Francisco Pacheco Vieira
2009 - Francisco Pacheco Vieira is a JPO funded by Portugal and assigned to the UNDP Country Office in Guinea Bissau.
Reach the farther shore...
Where are you from?
I was born in "São Miguel" island, in Azores archipelago (Portugal). Both my parents are Portuguese, and they have been working and living in Azores for more than 50 years. (By the way, if you have the opportunity, do come visit Azores islands; you will not regret it!). I lived there until I was 18, and then moved to Lisbon to start my University studies.
What is your background?
I went to Law School in Lisbon University specialising in economic-legal studies, and then continued with a post-graduate Degree in Socio-Political studies in France (Paris). Later I obtained a Master Degree in European Legal Studies, from the College of Europe (Bruges).
Between studies, I practiced as a lawyer, but soon realised that I would like to work in the "development world". My first job in this area was for the European Commission Delegation in Gabon. After that, I got the (current) JPO assignment in Guinea-Bissau.
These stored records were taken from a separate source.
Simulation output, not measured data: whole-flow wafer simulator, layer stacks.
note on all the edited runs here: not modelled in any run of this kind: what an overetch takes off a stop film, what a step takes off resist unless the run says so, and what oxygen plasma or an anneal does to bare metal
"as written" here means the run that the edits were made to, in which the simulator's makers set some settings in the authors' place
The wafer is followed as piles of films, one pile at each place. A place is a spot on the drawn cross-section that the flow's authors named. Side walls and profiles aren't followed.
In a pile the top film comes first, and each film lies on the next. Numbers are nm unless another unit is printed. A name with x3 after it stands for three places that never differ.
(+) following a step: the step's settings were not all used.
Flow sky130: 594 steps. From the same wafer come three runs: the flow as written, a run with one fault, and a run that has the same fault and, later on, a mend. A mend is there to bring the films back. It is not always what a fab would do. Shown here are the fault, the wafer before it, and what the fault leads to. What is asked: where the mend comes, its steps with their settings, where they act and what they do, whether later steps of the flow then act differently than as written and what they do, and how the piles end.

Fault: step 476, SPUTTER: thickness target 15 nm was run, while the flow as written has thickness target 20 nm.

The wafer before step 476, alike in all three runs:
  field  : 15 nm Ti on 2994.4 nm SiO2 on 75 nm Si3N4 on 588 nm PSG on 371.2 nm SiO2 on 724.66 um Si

What has been your assignment as a JPO?
I started my JPO assignment in May 2007. Since then, I have been working in the UN Resident Office in Guinea Bissau, as a coordination officer. Normally people ask me: "what is UN coordination about"? In a nutshell I would say that it means we work with (and for) all UN funds, programmes, agencies, departments, and offices - in my case those active at country level -, to deliver more coherent, effective and efficient support to recipient countries. This also means that we deal with many different entities and issues - from preparing common strategic documents to implement joint programmes - always focusing in putting all UN actors together in the best (efficient) way.
Which random words come to your mind when thinking about your JPO years?
Dedication, innovation and flexibility.
In what way do you think your JPO assignment has shaped your career?
Maybe it is too soon to know in what extent my JPO assignment has or will shape my career. But, in my opinion, the fact that I gained knowledge and experience both in programmatic and managerial issues, will enable me to work in different areas (programme, management, etc.) and to have a general vision about the development activities.
What are your major lessons learned during your JPO assignment in terms of professional growth, career planning and opportunities?
During my assignment I learned about the importance of "knowledge networks" and information sharing, and realise that they are valuable on-job tools that enable you to better perform both individually and globally. In some societies (commonly in private sector) knowledge and information are (too) valuable assets kept preciously. In that sense, it was a big change (and professional growth opportunity) to work in an "open information entity" such as UNDP, where knowledge is a global and most-valuable asset shared and used to leverage our local activities.
What is your motivation to work in the field of development?
I believe that working for UN I can modestly contribute for a positive development of people and societies. I also like the fact that this work gives me the opportunity to experience new challenges, cultures and meet people from all around the world.
Most enriching professional achievement so far?
I think that the (two) new MDG-F joint programmes will have a concrete impact in the beneficiaries' quality of live, and may be consider a good achievements not only from the Coordination Unit, but from all participating UN agencies (in fact, as explained, much of coordination work is about facilitating and supporting collective achievements). I like to think as a (personal) achievement the fact that during my JPO assignment I was progressively trusted with increasingly complex responsibilities and tasks.
What kind of advice would you give to JPOs?
I think that JPOs as newcomers in UN system can really benefit from the experience and support of more "senior" colleagues, on all kind of issues. In that sense, it can be very beneficial to establish these "Bridges" as soon as possible trough formal "mentoring" process or informal networks.
By the way...
Your crowning glory:
The last favourite book you read:
The last book I read it is called "The Sirene's other Foot" (O outro pé da sereia) from Mia Couto. It is a story that takes place in North Mozambique, mixing the magical, mythical world of Africa with the daily lives of the (author country's) people in past and present. Curiously, I start reading it before going on mission to Mozambique, to the annual JPO training.
Behind the suit:
Someone that loves to do sports and play most sort of games (cards, chess, board games, etc).
"Some people spend their entire lives reading but never get beyond the words on the pages, they don't understand that the words are merely stepping stones placed across a fast-flowing river, and the reason they're there is so that we can reach the farther shore. It's the other side that matters." Jose Saramago (Portuguese novelist, 1998 Nobel Prize for Literature).
I believe inspiration comes from - normally small - things that are around you, and especially from people around you. The challenge is to keep eyes (and mind) open in order to notice the "inspiring elements" on your life.